Professor Andrew Balmford, Professor of Conservation Science at the University of Cambridge and lead author of the study, said: "Nature-based tourism is one of the most tangible benefits that people derive from conserving biodiversity. Unfortunately it is often remarkably poorly quantified. When a study based on visit rates to American and Japanese nature reserves last year showed these were declining, it prompted widespread concerns that the public was falling out of love with nature. However, this report refutes this contention."

For the study, the researchers compiled and then analysed a database with far broader geographical coverage than previous ones. Their findings show that since the 1990s, while visitor numbers have been falling slightly in the US and Japan, these results are exceptional: in three-quarters of the 20 countries analysed, visitation to nature reserves is increasing - in some countries by as much as 7 or 8 per cent per year. In Africa, Europe, Asia and Latin America the increases were on average positive and the United Kingdom saw an average 3 per cent annual increase.

It is believed that the previous results for the US and Japan arose because the growth in nature-based tourism is linked with wealth, with visit rates increasing fastest in the poorest countries (such as Ghana, Madagascar and India), and growing more slowly in richer ones, eventually falling below zero in the richest nations.
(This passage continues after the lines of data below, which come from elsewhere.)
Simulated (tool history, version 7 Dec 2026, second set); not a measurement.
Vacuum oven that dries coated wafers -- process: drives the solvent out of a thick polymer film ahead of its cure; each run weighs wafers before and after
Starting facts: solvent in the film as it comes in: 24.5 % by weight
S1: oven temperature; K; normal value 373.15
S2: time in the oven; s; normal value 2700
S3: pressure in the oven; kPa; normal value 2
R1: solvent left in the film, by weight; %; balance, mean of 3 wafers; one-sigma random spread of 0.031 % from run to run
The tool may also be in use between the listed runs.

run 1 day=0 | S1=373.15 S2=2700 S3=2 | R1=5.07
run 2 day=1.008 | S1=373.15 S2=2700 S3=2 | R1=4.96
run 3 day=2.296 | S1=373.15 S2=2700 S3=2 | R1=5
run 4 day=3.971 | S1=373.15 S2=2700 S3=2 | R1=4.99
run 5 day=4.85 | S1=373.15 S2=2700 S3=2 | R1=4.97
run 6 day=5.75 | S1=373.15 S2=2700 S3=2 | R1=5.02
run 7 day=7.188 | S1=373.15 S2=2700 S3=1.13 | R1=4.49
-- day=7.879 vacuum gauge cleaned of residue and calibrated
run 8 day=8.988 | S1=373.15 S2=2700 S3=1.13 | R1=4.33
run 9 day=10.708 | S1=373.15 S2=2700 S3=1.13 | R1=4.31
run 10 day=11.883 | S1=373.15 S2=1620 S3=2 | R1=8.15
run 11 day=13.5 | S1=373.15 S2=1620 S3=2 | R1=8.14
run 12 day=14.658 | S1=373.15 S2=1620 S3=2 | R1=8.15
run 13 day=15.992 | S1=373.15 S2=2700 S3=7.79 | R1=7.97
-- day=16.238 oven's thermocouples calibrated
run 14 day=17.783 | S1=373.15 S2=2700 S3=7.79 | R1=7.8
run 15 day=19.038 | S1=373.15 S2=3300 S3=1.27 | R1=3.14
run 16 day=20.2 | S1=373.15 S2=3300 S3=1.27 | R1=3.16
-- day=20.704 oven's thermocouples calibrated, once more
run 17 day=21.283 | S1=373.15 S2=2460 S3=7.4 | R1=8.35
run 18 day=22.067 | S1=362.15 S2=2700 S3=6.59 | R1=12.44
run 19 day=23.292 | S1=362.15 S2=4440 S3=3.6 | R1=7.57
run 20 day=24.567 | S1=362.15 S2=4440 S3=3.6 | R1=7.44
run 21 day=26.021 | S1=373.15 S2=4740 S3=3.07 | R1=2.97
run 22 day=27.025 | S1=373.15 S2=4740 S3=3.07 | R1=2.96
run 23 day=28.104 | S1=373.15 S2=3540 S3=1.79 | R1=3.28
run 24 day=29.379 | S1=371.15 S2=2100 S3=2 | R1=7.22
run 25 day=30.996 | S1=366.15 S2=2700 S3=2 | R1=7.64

Professor Balmford explains: "We don't yet have the data to understand why this link with wealth arises. It could be because affluence leads to a rise in sedentary alternatives to nature-based pastimes, such as TV or the Internet, but other explanations - such as a shift from increasingly overcrowded reserves to quieter nature areas nearby where visitors are not counted, or even to overseas reserves - are equally plausible."

Professor Balmford concludes: "The trends demonstrated in the paper underscore the point that nature-based tourism generally remains extremely popular and is in most places still growing quickly.

"There are many places where large-scale nature tourism is not feasible, and there are important concerns to be addressed about the potential negative impacts of tourism on local people and on the environment. But despite these caveats, we believe nature-based tourism continues to offer an important route to linking conservation with sustainable development."